Optimizing subscriptions

The main screen of my app has infinite scroll. I use meteor methods for the majority of the document’s properties, but I subscribe to the reactive properties of the documents retrieved from the meteor method.

I accomplish this roughly as follows:

// ===== CLIENT =======
let docs = [];
let page = 0;
let subHandles = [];

loadMore() { // loads 10 more documents
  Meteor.call('getMore', { page }, (err, newDocs = []) => {
    const newDocIds = newDocs.map(({ _id }) => _id);
    docs = docs.concat(newDocs)
    subHandles.push(Meteor.subscribe('reactiveDataOnDocs', newDocIds));
    page += 1;
  });
}

// ===== SERVER =======
Meteor.publish('reactiveDataOnDocs', (docIds) => {
  return Documents.find({ _id: { $in: docIds } }, { fields: { reactiveProp: 1 });
});

Not all users see the same feed of documents. For example, user1 may fetch documents A, B, C, D, E, and user2 may fetch A, C, D, F, G.

Questions:

  1. Does it add more overhead to subscribe to each document individually? (e.g. does ten subscriptions for ten different documents use more memory than one subscriptions for those same ten documents)
  2. If user1 subscribes to documents [A, B, C, D, E], and user2 subscribes to [A, C, D, F, G], are A, C, D in memory once or twice?

I apologize if I’m not explaining this well, but I will clarify as needed

Unless I’m missing something it seems like it would be better to ditch the method call and just do a regular pub/sub that accepts a number argument. Increase that number when the user scrolls, and use that number parameter for a limit on how many documents you pull in.

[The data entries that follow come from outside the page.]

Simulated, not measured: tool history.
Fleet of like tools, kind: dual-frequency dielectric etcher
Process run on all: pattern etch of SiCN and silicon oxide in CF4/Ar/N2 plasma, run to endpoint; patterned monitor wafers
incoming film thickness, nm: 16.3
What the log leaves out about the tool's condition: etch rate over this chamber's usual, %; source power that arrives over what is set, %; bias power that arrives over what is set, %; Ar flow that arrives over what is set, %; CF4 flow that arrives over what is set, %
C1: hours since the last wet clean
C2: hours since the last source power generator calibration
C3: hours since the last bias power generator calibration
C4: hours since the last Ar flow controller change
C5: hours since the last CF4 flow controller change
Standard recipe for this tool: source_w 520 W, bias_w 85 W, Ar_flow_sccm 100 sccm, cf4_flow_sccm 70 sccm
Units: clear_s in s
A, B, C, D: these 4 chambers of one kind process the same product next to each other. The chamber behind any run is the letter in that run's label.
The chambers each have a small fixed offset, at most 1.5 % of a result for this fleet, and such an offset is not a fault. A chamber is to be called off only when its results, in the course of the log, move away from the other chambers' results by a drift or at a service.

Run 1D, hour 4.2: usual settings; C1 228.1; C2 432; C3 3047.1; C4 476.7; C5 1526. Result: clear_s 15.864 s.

Not readily an option for this. I do a lot of data crunching and joins, and I don’t want the entirety of every document that I know doesn’t change stuck in server-side memory.

Any thoughts on the questions from the OP?

First, some background on how publications work behind the hood:

When you create an “observe” (aka a function which watches the result of a particular database query), it will store the entire result set of that query in memory. Observes are multiplexed, so if you watch the exact same query twice it will only store the result set in memory once. If there are multiple observes which watch different queries, the observes are not multiplexed, so the result set for each observe is stored separately (even if the observes share a published document).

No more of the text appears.